Yes, I am an amazing and powerful force to be reckoned with, but even with all of my natural ability, there are many things I cannot and/or will not do.
1. Your knight costume, while adorable, is now torn. I understand you want a new one right now, but I cannot make a new one materialize on command.
2. When you are hysterical, and sometimes when you are not, I simply cannot understand what you are saying. When I say "what?" or guess the wrong thing, it is not some evil plot to prevent you from getting what you want, it is just me trying to figure out what the fuck you are trying to ask for.
3. I know my mac and cheese is the most delicious kid-ambrosia in the world. But no, we will not eat it every night. And when that request goes ungranted, please understand that chocolate for dinner is not the next most logical choice. You are not a) a pregnant woman or b) PMSing, so that will never happen.

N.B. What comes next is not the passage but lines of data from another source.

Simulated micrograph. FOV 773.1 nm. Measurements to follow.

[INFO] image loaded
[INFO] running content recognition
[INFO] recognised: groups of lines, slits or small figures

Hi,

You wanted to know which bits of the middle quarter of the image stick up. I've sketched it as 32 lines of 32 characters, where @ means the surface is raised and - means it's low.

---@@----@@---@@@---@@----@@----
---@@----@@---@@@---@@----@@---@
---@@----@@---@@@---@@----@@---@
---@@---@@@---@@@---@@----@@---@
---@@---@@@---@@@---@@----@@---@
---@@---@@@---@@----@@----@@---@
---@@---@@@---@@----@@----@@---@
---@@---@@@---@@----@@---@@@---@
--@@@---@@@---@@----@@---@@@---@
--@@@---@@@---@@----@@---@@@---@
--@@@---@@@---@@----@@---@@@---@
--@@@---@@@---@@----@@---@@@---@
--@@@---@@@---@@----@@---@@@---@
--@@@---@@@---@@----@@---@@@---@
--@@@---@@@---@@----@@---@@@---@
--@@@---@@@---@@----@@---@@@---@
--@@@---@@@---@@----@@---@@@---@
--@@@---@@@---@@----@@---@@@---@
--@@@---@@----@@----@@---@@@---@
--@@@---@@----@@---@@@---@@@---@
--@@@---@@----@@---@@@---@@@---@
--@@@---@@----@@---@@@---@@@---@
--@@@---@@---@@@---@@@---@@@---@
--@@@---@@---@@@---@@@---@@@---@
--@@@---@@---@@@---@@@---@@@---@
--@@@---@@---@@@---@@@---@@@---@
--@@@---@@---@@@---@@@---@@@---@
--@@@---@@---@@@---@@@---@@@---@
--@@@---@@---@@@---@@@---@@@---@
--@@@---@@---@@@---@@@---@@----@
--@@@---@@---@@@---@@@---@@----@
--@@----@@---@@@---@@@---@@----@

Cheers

4. I do try to have appropriate groceries in the house at all times, but much as I cannot force a new knight costume to materialize on demand, I am similarly unable to produce string cheese, orange juice, chocolate milk or any other food demand just because you say so. Even if you say it over and over and over.
5. I do not control the weather. Yes, I would prefer it to be a sunny day. I wish I could keep the parks dry and warm year round, but the only way I can see that happening is to move to Arizona or Florida, and you know how I feel about those states.
6. Sometimes your bad behavior is funny. You need to understand that I can't help but laugh and you must listen to the words I'm saying in between the chuckles, that's where the message is. Learn it and don't make me laugh like this again. Because really, it isn't funny, except that it is.
7. Occasionally, despite my best efforts, I will forget things. Things like "Pajama Day" at school spring to mind. The important stuff, your lunch, dropping you off or picking you up, I'll remember those, but the other excitement that I have to stuff into my already pretty full mommy brain might just fall out from time to time. Trust me, I already feel pretty bad about it, you don't need to bring it up casually months after the fact. "Mommy, remember the time you forgot to bring my blanket to preschool?" or "One time you didn't pack a fork for me, remember that?" Because yes, I do remember, it happened ages ago and I've not slipped up since.
8. As hard as I may try, I am unable to tame my inner sailor. Yes, I try, but I am seemly unable to fully staunch the flow of potty talk I spew forth when I am angry. I understand these words are especially powerful to you because I gasp when you repeat them like a demented parrot at any inappropriate moment, but please, try to exhibit more control than I have. At least until your surly teen years set in.
I'm sure over the years you will be disappointed in many ways by my lack of real power. For now, I hope you will continue to worship me as the closest thing to an all powerful being you know. In return I will try to let you down as infrequently as possible. And I'll let you get away with your antics more than is really appropriate, just don't tell your dad. Deal? Good.
Love,
Mama
4 comments:
Great list! I love it.
I'd add one of my own:
Dear Children, I do laundry every day, but that still doesn't mean that your favorite shirt will be in your closet when you feel like wearing it. This is not a plot against you. I'm not hiding your shirt in some big mommy conspiracy. I'm doing the best I can. Whining for 20 minutes and making us late for school drop off won't make your shirt appear. Promise.
The perfect post to read over my morning coffee. I needed a good chuckle today. Thanks!
This could be one of the funniest things I've read. THANK YOU for making me laugh during a very stressful day. I've sent this post to all the moms I know!
Oh, how I love your blog. You are so awesome!